The charms and chores of travel work

Working in air travel has many advantages. For starters, these careers come with perks, which may include the chance to fly free after a specified length of employment. Sometimes, these free flights extend to friends and family, too.

For flight attendants and pilots, travel is more than a perk: It’s the job itself. These workers are paid to travel—and if they get the right assignments, they can see the world. When pilots and flight attendants must stay overnight to work their flights, airlines cover the hotel lodging costs, and most also pay for meals.

For times when they must pay the bill themselves, some airline workers—especially pilots and flight attendants—get discounts on hotels, car rentals, and vacation packages, and they can often swap with other airlines for free flights. Pilots and flight attendants in particular have plenty of time to enjoy these perks, too, since they may get between 10 and 21 days off per month.

Even for a veteran traveler, though, wanderlust has drawbacks. Most flight attendants and pilots work on small regional flights, not international or even transcontinental trips. They see the same cities every day. Earning the chance to work an international route takes time, skill, and luck. And traveling requires spending long stretches away from home. Moreover, because passengers travel day and night, the schedules of air travel workers are unusual and often involve extended hours.

New flight attendants almost always start on reserve status. Reserve status requires that, except during their guaranteed days off per month, they must be on call 24 hours a day and be ready to leave on a flight with only a few hours of notice. Some employees dislike the uncertainty of this arrangement, but it is generally considered one of the job’s necessary drawbacks.

How often a pilot works depends on a number of factors, including seniority and which airline he or she works for. Many pilots are on call most of the time and do not have a set schedule.

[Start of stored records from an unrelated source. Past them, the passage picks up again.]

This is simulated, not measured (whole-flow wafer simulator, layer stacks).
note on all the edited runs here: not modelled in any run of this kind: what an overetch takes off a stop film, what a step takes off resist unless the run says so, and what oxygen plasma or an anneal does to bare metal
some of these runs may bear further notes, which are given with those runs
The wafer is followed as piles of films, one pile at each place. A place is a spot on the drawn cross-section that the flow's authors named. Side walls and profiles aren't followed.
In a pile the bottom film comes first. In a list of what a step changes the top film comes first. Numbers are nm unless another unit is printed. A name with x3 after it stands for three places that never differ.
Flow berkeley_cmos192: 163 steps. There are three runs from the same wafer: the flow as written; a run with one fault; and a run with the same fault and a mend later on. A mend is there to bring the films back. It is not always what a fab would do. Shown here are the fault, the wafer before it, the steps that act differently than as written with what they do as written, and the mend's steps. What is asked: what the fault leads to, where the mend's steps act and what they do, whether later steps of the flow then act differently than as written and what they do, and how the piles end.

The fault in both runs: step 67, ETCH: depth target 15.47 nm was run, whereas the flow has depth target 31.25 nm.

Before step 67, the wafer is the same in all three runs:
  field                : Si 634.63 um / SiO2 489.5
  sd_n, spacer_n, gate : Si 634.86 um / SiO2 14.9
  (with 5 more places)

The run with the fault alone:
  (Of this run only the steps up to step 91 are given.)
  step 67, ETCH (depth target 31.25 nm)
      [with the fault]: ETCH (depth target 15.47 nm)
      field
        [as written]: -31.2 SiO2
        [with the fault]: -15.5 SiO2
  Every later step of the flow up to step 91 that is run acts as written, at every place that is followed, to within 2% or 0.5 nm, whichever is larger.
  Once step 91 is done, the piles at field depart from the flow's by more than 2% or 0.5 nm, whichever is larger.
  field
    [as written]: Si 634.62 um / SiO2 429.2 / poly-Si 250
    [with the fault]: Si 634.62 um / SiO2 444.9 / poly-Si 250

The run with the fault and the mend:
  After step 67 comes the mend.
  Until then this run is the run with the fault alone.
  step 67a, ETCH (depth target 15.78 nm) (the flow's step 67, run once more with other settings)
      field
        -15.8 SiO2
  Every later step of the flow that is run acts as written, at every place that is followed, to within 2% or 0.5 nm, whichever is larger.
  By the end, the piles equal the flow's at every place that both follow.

Some workers tire of being in the cramped quarters of plane cabins for long periods of time. And as with many jobs that involve public contact, flight attendants and pilots are susceptible to frequent colds and minor illnesses. Their susceptibility is exacerbated by jet lag, long hours, and frequent moves.

Air traffic controllers do not receive travel benefits. As employees of the Federal Government, they are barred by law from accepting tickets or other gifts related to their work. But controllers who enjoy traveling can choose to relocate frequently; in many cases, relocation is likely.

Mechanics and air traffic controllers have flexible schedules. These workers are needed around the clock, which allows some workers to choose weekend or night shifts. Like other workers, mechanics and controllers have more say in shaping their schedules as they advance and gain seniority.

Whatever the occupation, working for an airline or at an airport is not always easy. The air travel industry depends heavily on customer satisfaction, so airline and airport employees are expected at all times to work quickly, efficiently, and cheerfully under deadline pressure. The frustrations can lead to job burnout.

But these jobs are still in high demand. As a result, many qualified people have difficulty finding work. Some people first work outside of the airline industry, gaining experience in other customer service jobs or for air freight companies. Then, they highlight their experience to help them land the position that they want.

It is not always easy to move out of entry-level jobs in air travel work. Jobs are competitive, and the demand for higher level positions is greater than the number available. According to people in the industry, promotions take time. New workers should consider, before accepting an entry-level job, whether they will be satisfied working in the position for a while.

Learning more

To find more information about occupations in the air transportation industry, visit a local library or career center. Many books, periodicals, and other resources describe air transportation occupations and how to prepare for them.

One of the resources available at many libraries and career centers is the Occupational Outlook Handbook. The Handbook, which is available and searchable online at www.bls.gov/oco, describes the nature of work, working conditions, earnings, employment, and training requirements of air transportation occupations that are studied by BLS.

Airline companies, airports, and offices of State employment services are another good resource for finding out more about air transportation-related occupations.

As mentioned in the article, serving in the U.S. Armed Forces is a good way to prepare for some aviation-related occupations. For more information about military job training, see "Military training for civilian careers (Or: How to gain practical experience while serving your country)," in the spring 2007 Quarterly. The article is available online at
www.bls.gov/opub/ooq/2007/spring/art02.pdf.

Many associations also provide information. Each of the following offers career advice, and most maintain lists of available jobs and scholarships.

Air Line Pilots Association International
1625 Massachusetts Ave. NW.
Washington, DC 20036
(703) 689-2270
www.alpa.org

Air Transport Association of America, Inc.
1301 Pennsylvania Ave. NW., Suite 1100
Washington, DC 20004
(202) 626-4000
www.airlines.org

Association of Flight Attendants
501 Third St. NW.
Washington, DC 20001
(202) 434-1300
www.afanet.org

Helicopter Association International
1635 Prince St.
Alexandria, VA 22314
(703) 683-4646
www.rotor.com

Professional Aviation
Maintenance Association
400 Commonwealth Dr.
Warrendale, PA 15906
Toll-free: 1 (866) 865-PAMA (7262)
www.pama.org

Regional Airline Association
2025 M St. NW., Suite 800
Washington, DC 20036
(202) 367-1170
www.raa.org

 

For more information about FAA certificate requirements, Air Traffic Collegiate Training Initiative schools, and mechanic training, contact:

Federal Aviation
Administration
800 Independence Ave. SW.
Washington, DC 20591
Toll-free: 1 (866) TELL-FAA (835-5322)
www.faa.gov

Information about obtaining a Federal Government position as an air traffic controller or aircraft and avionics equipment mechanics and service technicians is available from the U.S. Office of Personnel Management through USAJOBS, the Government’s official employment information system. To locate and apply for jobs, visit online at www.usajobs.opm.gov or call an interactive voice-response telephone system at (703) 724-1850; TDD: (978) 461-8404).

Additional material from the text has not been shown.